I’d guess that not many Texans have seen a live Kabuki theater performance, but for the next few weeks at Houston’s Asia Society, you can get pretty darn close. Tsuruya Kōkei: Modern Kabuki Prints Revised and Revisited is an unprecedented display of 77 Kabuki actor portraits captured vividly and masterfully by one of Japan’s most renowned contemporary woodcut printmakers. Kōkei — who was the resident artist at Tokyo’s Kabuki-za Theater from 1978 to 2000 — depicts his subjects in the middle of their electric performances: sneering, weeping, or reaching for a sword. Their elaborate headdresses, colorful costumes, and Kōkei’s seemingly infinite range of hand gestures and facial expressions make you feel like you are inside the spectacle.
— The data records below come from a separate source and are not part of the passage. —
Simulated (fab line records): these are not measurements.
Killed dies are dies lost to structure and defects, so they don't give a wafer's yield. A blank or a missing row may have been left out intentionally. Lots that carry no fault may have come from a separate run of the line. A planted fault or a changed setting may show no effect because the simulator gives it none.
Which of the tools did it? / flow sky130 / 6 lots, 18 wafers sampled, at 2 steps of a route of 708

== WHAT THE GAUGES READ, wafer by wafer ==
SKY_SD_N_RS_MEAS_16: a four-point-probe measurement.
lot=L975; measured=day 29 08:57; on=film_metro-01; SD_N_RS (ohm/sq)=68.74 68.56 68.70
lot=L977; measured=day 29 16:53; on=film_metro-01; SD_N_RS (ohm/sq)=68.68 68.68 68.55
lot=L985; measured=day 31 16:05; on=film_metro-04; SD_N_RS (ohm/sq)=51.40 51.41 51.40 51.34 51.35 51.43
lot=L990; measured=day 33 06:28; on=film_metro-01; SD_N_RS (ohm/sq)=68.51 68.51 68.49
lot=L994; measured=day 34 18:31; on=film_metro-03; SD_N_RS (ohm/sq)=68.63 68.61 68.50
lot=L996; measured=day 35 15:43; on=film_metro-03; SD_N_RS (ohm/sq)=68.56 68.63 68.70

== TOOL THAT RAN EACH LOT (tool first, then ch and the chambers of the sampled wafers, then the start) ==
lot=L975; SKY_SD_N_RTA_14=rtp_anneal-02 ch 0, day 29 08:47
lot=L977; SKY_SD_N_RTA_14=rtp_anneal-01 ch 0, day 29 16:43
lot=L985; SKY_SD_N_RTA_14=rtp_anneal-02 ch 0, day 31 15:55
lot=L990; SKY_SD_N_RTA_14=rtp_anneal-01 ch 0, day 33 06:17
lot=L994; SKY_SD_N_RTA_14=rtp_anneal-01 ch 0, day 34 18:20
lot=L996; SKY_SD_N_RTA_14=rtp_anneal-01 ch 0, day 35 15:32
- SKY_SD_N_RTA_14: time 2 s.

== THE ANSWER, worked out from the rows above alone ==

Kabuki theater and woodcut printmaking have long been connected. For centuries, audiences have been buying actor portrait prints as souvenirs of their favorite performers and plays. Kōkei follows this tradition, but with a fresh take. In an interview with the exhibition’s guest curator Dr. Kendall Brown, the artist says, “I think capturing trends in the age I live in is the most important role of a painter.” A self-taught, interdisciplinary artist, Kōkei has developed his own techniques and style. His influences include European old master paintings, Buddhist sculpture, Noh masks, manga, and modern Japanese pop culture.
Woodblock printmaking came to Japan from China in the 8th century, but today Japanese woodcut is more commonly associated with the rising waves, beautiful courtesans, and snowy mountains of Edo period prints (1603–1868). Kabuki portraits are also a significant component of the art, and Kabuki theater was pioneered by female dance troupes in Kyoto around the same time that this print style was developing. Kōkei collected prints by Katsushika Hokusai, Kitagawa Utamaro, Utagawa Kuniyoshi, and other Edo artists for years before finally beginning his own art practice at age 32. Kōkei’s print collection has provided a fundamental aesthetic and historical grounding for his own work.
But Kōkei’s central inspiration as a kabuki portraitist was Tōshūsai Sharaku, a mysterious 18th-century Japanese woodblock printmaker about whom almost nothing is known. Overlooked in his day, Sharaku is now seen as a groundbreaking innovator, and his small body of prints are considered masterpieces. This exhibition pairs several of Kokei’s kabuki actor portraits with Sharaku’s. Seen side by side, rich connections emerge between the artists’ economical compositions, exquisite palettes, and expressive use of hands. It’s an especially effective way for us to understand Kōkei’s roots, and it’s also a rare treat — Sharaku’s prints are not often displayed publicly.
Although his father and grandfather were painters, it was Kōkei’s older brother who initiated him into the world of art. As a child, Kōkei was fascinated by the woodblock prints and wood sculptures that his brother made in a high school arts and crafts program. Kōkei has said that his own woodblock prints are dimensional, like sculpture, and his favorite part of the printmaking process is carving his designs into the block. His preference for carving magnolia wood — which is softer than traditional materials like cherry or zelkova — opens up a wide range of experimental cutting techniques. This is evident in a print like Danjūrō XII as Akushichibyōe Kagekiyo in “Gedatsu” (1992), where the figure’s skin, clothing, hair, and hat all display skillfully subtle variations in texture and coloration.
But Kōkei’s technical inventiveness doesn’t end there. Unlike traditional woodcut printmakers, the artist executes every phase of the process himself, from designing to carving to printing. He uses Japanese ganpi paper, which is so thin that his prints appear on both the front and the back of the sheet with nearly equal strength. “In some cases this was done for economic savings, but it was in part a creative challenge,” Brown told me in a recent email. Kōkei’s paper choice is also a link to his kabuki print predecessors, who printed on cheap, thin paper to sell to their large theater audiences.
In 2017, at age 72, Kōkei returned to printmaking after a nearly two-decade hiatus. His series Banzai Ukiyoeha Gosugata (Long Live the Five Figures of Ukiyo-e) pays tribute to five master Edo-era printmakers who came before him. Kōkei’s elaborately layered portraits are full of quirky and clever details that refer to his subjects’ most famous prints. Those artists worked well into old age. Let’s hope that Kōkei does too.
NOTE: For the month of December, as a kind of holiday gift to the community, Asia Society Texas in Houston is offering free admission to the Kōkei exhibition. On view through January 19, 2020 at Asia Society Texas in Houston.